The ancient gorget or medal of the North American tribes, was formed of the inner and shining parts of large sea-shells. The instance figured in Plate 19, Figs. 3 and 4, was taken from one of the old ossuaries of Beverly, Canada West. 1Notes on the Iroquois.
This article is three inches across, and three and three quarter inches from top to bottom.
Another species of ancient medal or gorget of smaller size, found in their ancient places of sepulture, consisted of a circular piece of flat shell, from one and a half to two inches in diameter, quartered with double lines, having the devices of dots between them. This kind was doubly perforated in the plain of the circle. Three examples of this form of medal or badge of chieftainship are figured in Plate 25, Figs. 7, 29, and 30. The specimen figure 29 was obtained from an old grave at Upper Sandusky, Ohio; and number 30, Plate 25, from a similar position in Onondaga County, N. Y. These localities serve to show its use among diverse tribes, and prove an extensive community of the prevalent manners and customs; a point which it is important at all times to keep in view.

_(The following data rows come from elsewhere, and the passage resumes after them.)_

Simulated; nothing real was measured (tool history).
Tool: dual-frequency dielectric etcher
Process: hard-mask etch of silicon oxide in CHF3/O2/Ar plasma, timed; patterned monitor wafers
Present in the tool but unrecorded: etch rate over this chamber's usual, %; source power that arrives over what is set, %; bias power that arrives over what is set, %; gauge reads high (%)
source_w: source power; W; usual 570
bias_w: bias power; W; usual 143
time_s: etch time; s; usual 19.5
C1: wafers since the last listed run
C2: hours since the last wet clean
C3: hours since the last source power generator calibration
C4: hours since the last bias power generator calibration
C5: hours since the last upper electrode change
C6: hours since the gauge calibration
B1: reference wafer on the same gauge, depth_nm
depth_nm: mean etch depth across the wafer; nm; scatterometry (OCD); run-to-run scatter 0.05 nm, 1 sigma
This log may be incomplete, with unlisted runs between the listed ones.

In connection with this subject, there is given in Plate 12, Fig. 1, the representation of an ancient British medal, obtained from the descendants of the chief to whom it was given about sixty years after its date: (1764). It will be observed that this medal, which is rudely stamped, was struck the year of the crowning of George III. It presents the boy king s head, crowned with the olive-leaf; and the inscription Georgius III, D. G. M. Bri. Fra. et Hib. Rex. F. D. shows that the ancient title of the British kings was then retained in full.
The obverse exhibits a British officer and an Indian, sitting under a tree on rolls of tobacco, shaking hands, with the motto, ” Happy while united.” The Indian has a pipe resting in his left hand. The officer has his left hand at his breast. The landscape in the background is manifestly the city and harbor of New York; as the stamp “N. York,” “D. C. F.,” “1764,” plainly denotes.
A wing crossed with a pipe, forms an appropriate figure at the top for hanging it by a ribbon.
Figures 3 and 4, Plate 20, are medals of the French period of colonization in western New York, about 1666, in the area of Onondaga County; and are irrefragable proofs of that ill-fated scheme. Fig. 2 shows small medals of an octagonal form, inscribed with the names of St. Agatha and St. Lucia, of the Romish calendar. Both are made from an alloy resembling silver. Number 4 is an ovate medal of the same period, from a leaden plate, and rudely representing, on one side, the figure of a man hanging by his arms, and a snake before it. The other side represents a man sitting. Fig. 3, Plate 20, is a crucifix of silver, of the same period.No. 5, Plate 20, represents an ancient form of gorget, figured with the heads of snakes or tortoises.